Jekyll is a static site generator… static site generator??
Well a static site is a website that is stores its content on the page it lives on. You see we live in the year 2016, where every website seems to be built off some extremely complicated tech stack. Even simple websites are sometimes over complicated because developers want to use the latest technology available. Using the latest technology does not only increase the level of difficulty of what should be otherwise quite simple but it often increases the load time of your webpage due to the inclusion of extra network requests.
The rise of complexity in basic websites has sparked a new revolution. Well not really that dramatic but developers are pissed off that creating something like a blog in 2016 isn’t easier. This is where static site generators have gained its share in the market place. Static site generators provide developers with a simple solution that uses a low barrier of entry. Most popular of them being Jekyll.
Jekyll provides you with the tools to create a full fledged blog thats static. This provides us with a couple benefits right off the bat. One of them being that we don’t have to rely on a database. Quick History Lesson: For blogs, its common to store the content of a blog post within a database. This means we rely on the database to send information to users each time they reach a webpage. But if you want a simple blog than Jekyll could be a preferred solution. Jekyll lets you write in markdown and it produces a static web page in a blog friendly manner using a tempting language called liquid. With a static webpage. We don’t have to wait for the database to send us back data, making the web page faster. Its a more simple, retro way of making a blog but its great because it really strips out the unnecessary code and the reliance on a database is dissolved.
HTML, CSS, SASS, Markdown
Jekyll is really easy to get started with. But there are some prerequisites. If you have a solid grasp of the above you can easily create a fully functional static blog! You don’t technically need to know Sass but the example project we will work with includes Sass by default. You do need to work in the terminal a bit but it should be very minimal.
Let get Started
Before we get started you need to have Ruby installed onto your computer. Once installed, we need to download Jekyll. We do this by going to our CLI of choice, I use Hyper. In our CLI we will install Jekyll by typing the following ruby command gem install jekyll bundler. We know have Jekyll installed on our computer and we can create a Jekyll project. Note the difference the command that we ran in our CLI installed Jekyll which gives us the ability to create projects. It is not actually creating a Jekyll project. To that we will run a different command. First in your CLI we will navigate to a directory where we want to start our Jekyll project. If you haven’t already, lets navigate to the documents directory of your computer using the CLI. When you open your terminal your typically at the root of your account on the computer. Knowing this we can go to the documents directory by typing cd documents into your CLI. We should now be in the documents directory and we can create our Jekyll project in here. Back in your CLI, type the following command jekyll new name-your-project
Sweet! We have our project created and now we can begin creating! If you know me I ❤ creating. Lets take a look at our Jekyll Project from a high level.

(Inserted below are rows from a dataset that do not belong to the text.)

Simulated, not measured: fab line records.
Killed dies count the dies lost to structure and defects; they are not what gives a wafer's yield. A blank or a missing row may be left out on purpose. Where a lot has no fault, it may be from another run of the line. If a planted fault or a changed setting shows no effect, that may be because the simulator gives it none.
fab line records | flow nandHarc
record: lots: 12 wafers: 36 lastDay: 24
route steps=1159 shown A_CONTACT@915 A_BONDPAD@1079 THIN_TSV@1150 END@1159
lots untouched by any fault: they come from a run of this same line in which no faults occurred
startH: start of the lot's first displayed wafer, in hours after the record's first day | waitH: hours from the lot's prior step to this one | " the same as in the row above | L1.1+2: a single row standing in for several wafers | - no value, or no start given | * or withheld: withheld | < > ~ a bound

This is a YAML file. In this file we can assign variables a value that will be reused often throughout our site. In our html files we can use the variables as an easy way to reference the values we set. You will see a better explanation of this later as we go through the rest of the file structure.
Front matter is not a new element found by some scientist in Switzerland. It’s actually what makes Jekyll so cool. When Jekyll reads a page with Front Matter, it will know its a unique page. Front Matter is defined by placing three dashes at the beginning of your file and ended with three dashes on a new line. Between those line two lines we can set values to variables that will tell Jekyll to do specific things with the particular markdown file.
There are predefined variables already created by Jekyll like layout, title, and permalink to name a few. You can also create your own variables that take a value that you give it. We will see in the next pages how Front Matter comes in handy.
This is not your regular index.html. Jekyll’s index.html provides you with a boilerplate home page for your blog. It is using Jekyll’s unique encoding to spit out a li for every post that you have created. Since this a new project with no new post it is only showing the one post that Jekyll has provided as a boilerplate post. Notice how the anchor element is pulling the baseurl that is set in _config.yml.
This is a markdown file with a few Jekyll enhancements. At the top of the file we see the variables of layout, title, and permalink being assigned values. Below that, there is basic markdown style text. When Jekyll views this markdown it creates a unique html page out of it with the markdown provides and it uses the values we set at the top to define the layout the html page should use, the title of the html page and the link of the page. This will create an about page and we can copy this markdown file to create the a new page
The feed.xml is an xml file that pulls data defined throughout our Jekyll project to create a search engine friendly xml sheet. I would avoid touching this file unless you want to make some adjustments to it but Jekyll provides a greate feed.xml by default.
The _includes directory houses bits of code that will be reusable throughout our site. These reusable pieces of code are injected onto whichever page its called in. Working very similarly to php includes. Good includes to have handy are header and footer because they are sections of code that are reused often. We will see how they work in the upcoming section.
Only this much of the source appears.